The Data::Dumper stack smash (fixed)

Problems with data serializers was a major change to Mastering Perl. The Storable issue with malformed inputs was known for a long time but nobody much cared about it. Now it’s Data::Dumper‘s turn.

CVE-2014-4330 uncovered a problem for very deeply nested data structures. Data::Dumper can’t handle it past a certain point and perl gives up.

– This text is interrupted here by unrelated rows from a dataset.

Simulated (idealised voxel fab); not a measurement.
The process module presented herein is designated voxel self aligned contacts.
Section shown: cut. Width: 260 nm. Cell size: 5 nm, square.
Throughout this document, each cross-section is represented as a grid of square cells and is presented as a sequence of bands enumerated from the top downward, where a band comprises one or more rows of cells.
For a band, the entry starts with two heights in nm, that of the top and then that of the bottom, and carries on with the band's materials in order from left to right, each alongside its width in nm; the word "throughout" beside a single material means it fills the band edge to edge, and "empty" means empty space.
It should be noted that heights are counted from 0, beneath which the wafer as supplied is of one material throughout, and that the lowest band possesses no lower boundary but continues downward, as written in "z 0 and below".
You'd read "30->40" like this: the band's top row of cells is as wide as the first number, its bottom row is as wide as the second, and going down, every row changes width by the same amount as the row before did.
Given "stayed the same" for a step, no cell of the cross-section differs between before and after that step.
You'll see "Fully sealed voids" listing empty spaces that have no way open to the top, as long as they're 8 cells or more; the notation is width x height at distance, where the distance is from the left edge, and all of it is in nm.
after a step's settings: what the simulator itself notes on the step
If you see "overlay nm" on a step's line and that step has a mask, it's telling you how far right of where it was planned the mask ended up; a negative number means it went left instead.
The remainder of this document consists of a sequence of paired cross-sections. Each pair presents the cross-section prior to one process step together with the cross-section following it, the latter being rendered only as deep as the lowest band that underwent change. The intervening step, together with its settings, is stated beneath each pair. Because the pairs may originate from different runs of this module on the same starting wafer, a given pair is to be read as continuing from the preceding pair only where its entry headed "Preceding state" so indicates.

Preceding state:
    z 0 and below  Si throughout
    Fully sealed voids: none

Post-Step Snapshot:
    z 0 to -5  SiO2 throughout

Here’s a program that builds up a nested series of array references based on the number I supply on the command line:

use Data::Dumper;
use v5.10;

# CVE-2014-4330

say STDERR 'Data::Dumper version is ', Data::Dumper->VERSION;

my $ref_1 = [ [] ];

foreach ( 1 .. $ARGV[0] ) {
	$ref_2 = [ $ref_1, 'a' .. 'z' ];
	$ref_1 = $ref_2;
	}

say STDERR 'Made the data structure';

eval { print Dumper( $ref_1 ) } or warn $@;

say STDERR 'Got to the end';

If I use 10,000, the program completes even though it takes awhile:

$ perl5.20.0 data.pl 10000 >> /dev/null
Data::Dumper version is 2.151
Made the data structure
Got to the end

If I use 100,000, the program creates the data structure but almost immediately fails after that:

$ perl5.20.0 data.pl 100000 >> /dev/null
Data::Dumper version is 2.151
Made the data structure
Segmentation fault: 11

The eval can’t catch problems inside perl, such as perl trying to access memory it shouldn’t be able to. It can’t catch the segfault.

Steffen Müller fixed this pretty quickly by adding a default recursion limit of 1,000. Data::Dumper 2.154 is on CPAN now. If I use that, my program still isn’t successful, but the eval can catch the deep recursion:

$ perl5.20.0 -I../Data-Dumper-2.154/blib/lib data.pl 100000 >> /dev/null
Data::Dumper version is 2.154
Made the data structure
Recursion limit of 1000 exceeded at /Users/brian/Downloads/Data-Dumper-2.154/blib/lib/Data/Dumper.pm line 358.
Got to the end

I’m curious if there are real cases (I’ve heard some imagined ones described) where this would be a problem. On by big Mac Pro tower loaded to the gills with RAM, I can only get to 13,785 levels of nested arrays. I hate when Perl has these limits! Curiously, my puny MacBook Air can handle 14,966 levels.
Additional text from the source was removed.